A client had developed an in house application that utilized data sources from multiple servers. It was an application that uses GIS data to plan trips, and was experiencing uncharacteristically slow application response times. The application had been running for several years, in various incarnations, and had been recently ‘tweaked’ by a software engineering contractor who had been hired after the lead developer left the organization five months earlier.
The application had been performing for the previous several months with an average response time 4.5 seconds. I had helped the client setup a testing environment using synthetic transactions to measure the response time, and we had plenty of supporting data for the prior time periods. The testing system was reporting times in excess of 30 seconds to perform the same function.
Identifying the problem
After discussing the code changes with the new software engineer, I began collecting data with the analyzer to determine the source of the latency. When looking at the response time between the client and the front end HTTP server, it appeared that everything in this space was performing as expected. The application, session, transport, etc. were all looking fine. Next, I moved the analyzer to the data path between the HTTP server and the Oracle™ database server. From here I was able to see several samples of a large delay between the two servers. A request would go out from the HTTP server, and a long period of time elapsed prior to the database server response. Continuing the troubleshooting required an examination of the rest of the systems architecture, so I needed to capture data between the Oracle™ server and the servers holding the GIS data. Now that I had data from all the data paths in this four tier client server application, I was able to begin the process of moving to identifying the problem.

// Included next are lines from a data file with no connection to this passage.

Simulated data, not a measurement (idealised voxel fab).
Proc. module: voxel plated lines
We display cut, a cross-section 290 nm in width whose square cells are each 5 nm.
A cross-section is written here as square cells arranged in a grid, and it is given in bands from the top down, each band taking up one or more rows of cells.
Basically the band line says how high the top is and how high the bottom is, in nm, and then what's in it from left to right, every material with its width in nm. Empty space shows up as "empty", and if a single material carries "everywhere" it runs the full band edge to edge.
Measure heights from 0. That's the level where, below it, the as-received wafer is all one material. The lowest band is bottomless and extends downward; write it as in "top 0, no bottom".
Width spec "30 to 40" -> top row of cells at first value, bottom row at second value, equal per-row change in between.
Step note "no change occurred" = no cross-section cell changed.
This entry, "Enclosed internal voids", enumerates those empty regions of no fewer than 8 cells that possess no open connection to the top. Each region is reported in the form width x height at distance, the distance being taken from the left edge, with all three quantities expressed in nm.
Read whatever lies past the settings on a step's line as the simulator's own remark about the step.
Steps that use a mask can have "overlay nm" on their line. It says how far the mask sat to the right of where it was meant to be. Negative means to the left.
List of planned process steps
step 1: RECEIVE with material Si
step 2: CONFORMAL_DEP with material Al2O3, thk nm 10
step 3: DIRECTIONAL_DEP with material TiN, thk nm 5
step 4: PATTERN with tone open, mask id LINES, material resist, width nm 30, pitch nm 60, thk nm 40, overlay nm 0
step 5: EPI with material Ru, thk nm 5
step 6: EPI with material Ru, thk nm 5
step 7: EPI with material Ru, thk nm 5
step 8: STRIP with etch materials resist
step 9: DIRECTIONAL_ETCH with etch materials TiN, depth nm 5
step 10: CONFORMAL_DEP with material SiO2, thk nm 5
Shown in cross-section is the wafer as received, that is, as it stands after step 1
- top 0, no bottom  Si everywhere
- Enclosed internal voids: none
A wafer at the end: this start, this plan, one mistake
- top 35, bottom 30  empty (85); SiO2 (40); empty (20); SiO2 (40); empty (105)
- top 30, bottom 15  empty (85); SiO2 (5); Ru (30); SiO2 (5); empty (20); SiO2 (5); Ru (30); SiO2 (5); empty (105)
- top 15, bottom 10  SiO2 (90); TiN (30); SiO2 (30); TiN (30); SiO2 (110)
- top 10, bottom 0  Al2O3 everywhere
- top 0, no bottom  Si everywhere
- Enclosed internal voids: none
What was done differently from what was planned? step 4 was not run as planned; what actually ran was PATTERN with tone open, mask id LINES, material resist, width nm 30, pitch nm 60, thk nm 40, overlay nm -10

As with any analysis, it requires one to take an iterative approach of piecing small pieces of the larger puzzle together. Once you have a few pieces, you interconnect them to determine if the entire puzzle is in front of you, or pieces are missing (requiring additional data collection and analysis). In this case, I pieced together the chain of data flowing from the client to the front-end HTTP server, next came the data from the HTTP server to the Oracle™ server, followed by the data from the Oracle™ server to the GIS server. In going through the tasks involved to deliver a valid response to the user, multiple sub-tasks are going on behind the scenes (reflected by the modules within the application) and this data can be seen using the analyzer. In this case, it was clear that the vast majority of the latency was between the HTTP server and the Oracle™ server, since the HTTP and GIS aspects were responding well.
In looking closely at the data traveling between the two servers, the HTTP server was making two separate SQL calls to the Oracle™ server. In looking at these two calls, the majority of the latency was coming from the second SQL call. The second SQL query took, on average, eight times longer to complete.
Problem resolved
I took my findings to the new software engineer, and he said there was a mistake in the analysis. He was adamant that there was only a single SQL query initiated from the HTTP server to the Oracle™ database. When I walked through multiple sessions captured during the analysis, I convinced him that indeed, there were two SQL calls going to database, instead of just one. I also convinced him that it was the second call that was causing the problem. Based upon this information (since we had the actual SQL syntax to search for in the code), he reviewed the code and located the module making the call. It soon became evident that the program was not supposed to be running the code in the module, and he had a logic problem to resolve.
Later that day, the software engineer made the appropriate changes to the code, and wanted a verification that the second SQL call was not being issued. Even though the response times returned to normal (averaging 4.5 seconds) after the change, we needed to verify that the second call was not being made. I reconnected the analyzer to the systems in question, ran several tests, and concluded that the code was running properly (not placing the second SQL call).